Benzene, which can be considered to be [6]annulene (n = 1), exhibits extraordinary chemical stability due to this property and is regarded as the prototypical example of an aromatic molecule. In fact, the term "aromaticity", before being redefined as a concept in chemical bonding, originated as a descriptor for "aromatic smell" of benzene and its many derivatives. The next annulenes predicted to be aromatic are [10]annulene (n = 2) and [14]annulene (n = 3). However, these [4n + 2]annulenes possess interior hydrogen atoms that bump into each other and prevent the molecule from achieving the required planar configuration in an effect known as transannular strain. Consequently, [14]annulene is only marginally aromatic (based on NMR properties), while [10]annulene is considered to be nonaromatic. Certain 10 and 14 π electron systems with structures modified to remove these clashing hydrogens like 1,6-methano[10]annulene, for example, were later discovered to possess aromatic stabilization and helped bolster the validity of the 4n + 2 rule. On the other hand [4n]annulenes do not show any evidence of special stabilization, and when they are geometrically forced to be planar, they actually show evidence of a special destabilization, known as antiaromaticity. Because antiaromaticity is defined to be a destabilizing property, there are very few (if any) unambiguous examples of antiaromatic systems, whereas a vast number of examples of aromatic compounds have been found, resulting in the concept of aromaticity becoming well-accepted and regarded as an important consideration in chemical structure theory.
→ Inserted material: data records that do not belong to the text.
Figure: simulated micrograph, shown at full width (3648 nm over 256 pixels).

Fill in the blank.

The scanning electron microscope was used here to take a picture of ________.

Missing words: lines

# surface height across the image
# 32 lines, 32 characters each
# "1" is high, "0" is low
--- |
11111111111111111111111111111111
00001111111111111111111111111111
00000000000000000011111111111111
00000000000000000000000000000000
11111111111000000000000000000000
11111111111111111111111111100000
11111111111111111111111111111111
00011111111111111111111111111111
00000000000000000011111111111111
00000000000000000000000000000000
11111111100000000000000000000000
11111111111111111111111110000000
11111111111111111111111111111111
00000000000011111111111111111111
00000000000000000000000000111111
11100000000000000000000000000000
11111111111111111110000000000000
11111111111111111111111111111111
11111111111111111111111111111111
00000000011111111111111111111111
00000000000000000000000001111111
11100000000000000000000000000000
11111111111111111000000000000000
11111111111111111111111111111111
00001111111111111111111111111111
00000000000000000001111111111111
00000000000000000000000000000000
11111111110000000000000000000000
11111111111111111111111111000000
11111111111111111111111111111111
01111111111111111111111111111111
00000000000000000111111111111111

Importantly, [18]annulene (n = 4) is the first annulene after benzene to possess significant stabilization because it is large enough to comfortably accommodate six hydrogen atoms in its interior. The discovery of aromaticity stabilization for [18]annulene secured the compound an important place in the history of chemical bonding theory by confirming earlier theoretical predictions and is considered to be a triumph for the use of molecular orbital theory in organic chemistry, since simple versions of valence bond theory do not readily explain the 4n + 2 rule.

The usual isomer that [18]annulene refers to is the most stable one, containing six interior hydrogens and twelve exterior ones, with the nine formal double bonds in the cis,trans,trans,cis,trans,trans,cis,trans,trans configuration. It is reported to be a red-brown crystalline solid. The 1H NMR of this compound exhibits the hallmarks of a system with an aromatic ring current, with the 12H signal of the exterior hydrogens at 9.25 ppm, while the 6H signal of the interior hydrogens resonates at a remarkable −2.9 ppm in THF-d8 at −60 °C. On the other hand, a single signal at 5.45 ppm (the weighted average of the two individual signals) is observed at 120 °C. This is consistent with rapid exchange of the exterior and interior hydrogens at that temperature. The bond lengths in [18]annulene are in between those of single and double carbon–carbon bond, with two bond lengths observed crystallographically: 138.9 pm (concave edges) and 140.7 pm (convex edges). These bond lengths are indicative of significant delocalization. The favorability of delocalization is, in turn, interpreted as evidence for aromaticity. For comparison, these values are close to the bond length of benzene (140 pm).[1]

Based on the enthalpy of hydrogenation, the overall resonance energy has been estimated to be 37 kcal/mol.[2] This is about the same as that of benzene; however, this energy is spread out over 18 atoms instead of 6, so [18]annulene experiences a weaker stabilization than benzene. In terms of reactivity, it is somewhat more air- and light-stable than [14]annulene and [10]annulene, which are, respectively, weakly aromatic and nonaromatic due to transannular interactions. Nevertheless, it rapidly undergoes addition reactions with electrophiles, much like other polyenes, and attempts to effect Friedel-Crafts-type reactions on [18]annulene failed.[3]

Despite the usual interpretation of [18]annulene as an 18-electron aromatic system, one recent theoretical studies suggests that [18]annulene may be thought of as having only three completely delocalized π bonds associated with its aromaticity, while the other six π bonds represent conjugated three-center-two-electron ("3c-2e") π bonds on the periphery of the molecule.[4]

Synthesis

The compound was first synthesised by Franz Sondheimer.[5] The original synthesis started by the Eglinton reaction of the di-alkyne 1,5-hexadiyne with copper(II) acetate in pyridine to give the trimer, followed by deprotonation and isomerization with potassium tert-butoxide in tert-butanol and was concluded with hydrogen organic reduction with the Lindlar catalyst.[6]

See also

References

  1. Jux, NorbertÂ; R. Schleyer, Paul v; Majetich, GeorgeÂ; Meyer, KarstenÂ; Hampel, FrankÂ; W. Heinemann, Frank; V. Nizovtsev, Alexey; Lungerich, Dominik (2016). "[18]Annulene put into a new perspective". Chemical Communications. 52 (25): 4710–4713. doi:10.1039/C6CC01309K. PMID 26953607.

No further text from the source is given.